Mace Consult said that while forecasts for 2027 and beyond remain unchanged “the conflict makes the longer-term outlook harder to predict”.

The firm’s global director of cost and commercial management, Ceri Evans, said: “The UK is more dependent on global oil and gas markets than other economies, and the government has less headroom in its budget to protect organisations from the impacts of a prolonged conflict in the Middle East.

“Certainly, in the short-term, the prices of more energy-intensive products will be most affected such as glass, cement and steel, as well as plastic products which use oil, and higher transport costs will also be an issue.”

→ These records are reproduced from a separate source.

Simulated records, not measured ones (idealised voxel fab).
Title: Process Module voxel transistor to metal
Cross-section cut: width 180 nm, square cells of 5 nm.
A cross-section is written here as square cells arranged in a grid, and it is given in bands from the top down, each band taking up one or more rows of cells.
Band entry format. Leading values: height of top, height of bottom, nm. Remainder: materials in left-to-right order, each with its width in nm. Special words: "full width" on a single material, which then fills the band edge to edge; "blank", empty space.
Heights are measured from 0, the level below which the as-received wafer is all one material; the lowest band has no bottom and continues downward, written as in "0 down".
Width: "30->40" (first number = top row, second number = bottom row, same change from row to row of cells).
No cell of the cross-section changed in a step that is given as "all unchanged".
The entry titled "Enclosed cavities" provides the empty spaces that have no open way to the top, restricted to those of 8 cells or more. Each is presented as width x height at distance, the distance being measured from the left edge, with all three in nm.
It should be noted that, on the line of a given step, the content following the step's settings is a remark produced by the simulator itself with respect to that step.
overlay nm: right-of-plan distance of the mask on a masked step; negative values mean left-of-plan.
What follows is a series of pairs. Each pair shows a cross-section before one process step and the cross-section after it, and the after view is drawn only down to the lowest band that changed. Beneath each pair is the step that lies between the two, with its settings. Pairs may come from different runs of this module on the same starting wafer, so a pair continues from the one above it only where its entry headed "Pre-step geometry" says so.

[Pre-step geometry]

The firm said it expected tender price inflation for London this year to be 3.5% and 3.5% for commercial work nationally. It said the forecast for infrastructure was 4.5%.

Meanwhile, Gleeds has also said the conflict is affecting market sentiment with 50% of respondents in its latest market report saying they had turned down a tender opportunity in Q1 “signalling a reluctance to take on risk in an increasingly uncertain environment”. It added: “A further 57% reported that contractors had become more risk-averse, with many citing volatile input costs and concerns about a potential global downturn.”

Andy Ellis, UK managing director at Gleeds, said: “Contractors are stepping back from risk, clients are seeing reduced appetite to tender, and the market is becoming more cautious. We expect to see greater use of fluctuation clauses and more defensive commercial strategies as volatility persists.”